BRIEF DESCRIPTION OF THE DRAWINGS
[0007] FIG. 1 is a schematic side view to assist in explaining how
the force limiter on a belt retractor is configured and works;
[0008] FIG. 2 is a detail taken from FIG. 1 illustrated
magnified;
[0009] FIG. 3 is a schematic section view through an actuator for a
deflection element in a starting position;
[0010] FIG. 4 is a view corresponding to that of FIG. 3 in the
switch-over condition;
[0011] FIG. 5 is a view analogous to that of FIG. 3 but showing a
second embodiment; and
[0012] FIG. 6 is a view corresponding to that of FIG. 5 in the
switch-over condition.
DETAILED DESCRIPTION OF THE PREFERRED EMBODIMENTS
[0013] Referring now to FIG. 1 there is illustrated a belt
retractor including a frame 10 in which a belt reel 12 is rotatably
mounted. Wound on the belt reel 12 is the belt webbing 14. The belt
reel 12 may be coupled non-rotatably to a drum 16 on which a metal
band 18 is wound. The free end of the metal band 18 is guided
through several baffle-type deflection elements 20 fixedly arranged
on the frame 10 and one deflection element 22 movably arranged on
the frame 10. The baffle-type deflection elements 20, 22 form with
the metal band 18 and the drum 16, which may be coupled to the belt
reel 12, a force limiter. In the course of a vehicle impact the
drum 16 is coupled non-rotatably to the belt reel 12. Once the
traction in the belt webbing 14 exceeds a predetermined critical
value the metal band 18 is pulled through the deflection elements
20, 22, it thereby being plastically deformed and dissipating
energy spikes. The force limiting level is dictated by the
stiffness of the metal band 18 and the geometry of the baffles
formed by the deflection elements 20, 22. In Fig, 1 the deflection
element 22 is shown in a starting position corresponding to a
higher force limiting level, whereas in FIG. 2 the deflection
element 22 is shown in a selected position corresponding to a lower
force limiting level in which the deflection element 22 has stepped
back from the metal band 18 and distanced itself from the starting
position by a spacing S2. Since the metal band 18 now undergoes no
plastic deformation at the deflection element 22, less traction is
sufficient to pull the metal band 18 through the remaining
deflection elements 20.
[0014] Referring now to FIG. 3 there is illustrated an embodiment
in which the deflection element 22 is integrally coupled to a
piston 24. The piston 24 is accommodated in a cylinder 26, at the
closed bottom of which a pyrotechnic charge 28 is arranged. The
piston 24 forms with the cylinder 26 and the pyrotechnic charge 28
a pyrotechnic piston/cylinder linear drive. At its surface area
facing away from the metal band 18 the deflection element 22
comprises a stepped contact surface area having two recesses 30. A
supporting structure fixedly arranged on the frame including two
supporting elements 32 forms an abutment surface area against which
the deflection element 22 abuts with its contact surface area. In
the starting position as shown in FIG. 3, the same as shown in FIG.

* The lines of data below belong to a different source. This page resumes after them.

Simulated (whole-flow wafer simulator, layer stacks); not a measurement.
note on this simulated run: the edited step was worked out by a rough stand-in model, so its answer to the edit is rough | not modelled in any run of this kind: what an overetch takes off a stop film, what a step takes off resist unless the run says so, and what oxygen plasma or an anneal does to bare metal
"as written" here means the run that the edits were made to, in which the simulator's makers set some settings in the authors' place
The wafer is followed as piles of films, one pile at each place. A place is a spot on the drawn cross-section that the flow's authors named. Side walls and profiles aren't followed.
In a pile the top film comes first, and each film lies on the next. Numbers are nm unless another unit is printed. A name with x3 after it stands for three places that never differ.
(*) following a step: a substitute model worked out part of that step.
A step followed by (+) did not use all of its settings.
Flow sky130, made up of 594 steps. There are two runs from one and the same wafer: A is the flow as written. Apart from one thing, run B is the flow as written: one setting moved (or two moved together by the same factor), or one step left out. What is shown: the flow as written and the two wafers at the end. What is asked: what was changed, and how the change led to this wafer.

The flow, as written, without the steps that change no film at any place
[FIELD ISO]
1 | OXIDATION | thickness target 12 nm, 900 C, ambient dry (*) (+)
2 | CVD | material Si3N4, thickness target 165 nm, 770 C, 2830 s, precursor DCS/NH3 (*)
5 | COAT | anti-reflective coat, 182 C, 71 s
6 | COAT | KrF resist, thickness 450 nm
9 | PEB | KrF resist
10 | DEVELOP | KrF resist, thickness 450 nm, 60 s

1, the deflection element 22 abuts against the supporting elements
32 with the steps adjoining the recesses 30. In this position the
piston 24 is accommodated in the cylinder 26. By activating an
electric igniter the pyrotechnic charge 28 is activated and
produces a force F1 which propels the piston 24 from the cylinder
26 to thereby advance the deflection element 22 in the direction of
the force F1 perpendicular to the direction of the supporting force
F2 with which the metal band 18 is supported by the deflection
element 22. The force F1 merely needs to overcome friction forces
between the metal band 18 and the deflection element 22 so that a
relatively low driving force is sufficient. Due to this advance
movement the deflection element 22 attains the selected position as
shown in FIG. 4, corresponding to the lower force level to be seen
from the situation as shown in FIG. 2. The supporting elements 32
of the supporting structure fixedly arranged on the frame now
engage the recesses 30 in the stepped contact surface area of the
deflection element 22 so that the latter is able to step back from
the metal band 18 and move in the direction of the supporting force
F2 until its stepped abutment surface area contacts the abutment
surface area of the supporting elements 32. In this position the
deflection element 22 is arrested in the recesses 30 due to they
being engaged by the supporting elements 32.
[0015] Referring now to FIGS. 5 and 6 there is illustrated an
embodiment based on the same principle as that of the embodiment as
shown in FIGS. 3 and 4, except that in this embodiment the
supporting elements 32 are not fixedly arranged on the frame but on
a supporting structure 34 movably mounted on the frame. The
supporting structure 34 is controlled by an actuator, more
particularly by a pyrotechnic piston/cylinder linear drive as
evident from FIGS. 3 and 4. The deflection element 22 is movably
guided only in the direction of the supporting force F2 in the
frame 10 of the belt retractor. In this embodiment too, the
actuator merely needs to overcome friction forces to move the
supporting structure 34 since the movement of the supporting
elements 32 is perpendicular to the direction of the supporting
force F2.
[0016] Activation of the actuator, which in the case of the FIGS. 3
and 4 drives the deflection element 22, and in the case of FIGS. 5
and 6 moves the supporting structure 34, is caused by a sensing
system which analyzes individual stature data of the vehicle
occupant, more particularly the body weight.
[0017] Since only friction forces need to be overcome in moving the
deflection element 22 from its starting position into its advanced
position, and the movement occurs in a constrained fashion in the
direction of the supporting force F2 across the distance S2 through
this supporting force F2, only a low actuating force is needed to
switch over the force limiter from a higher force level to a lower
force level. This thus enables many different variants to be taken
into account as the actuator, i.e. in addition to the pyrotechnic
version already described, also a solenoid, a preloaded spring as
energy storing means, a hydraulic or also a pneumatic actuator.
* * * * *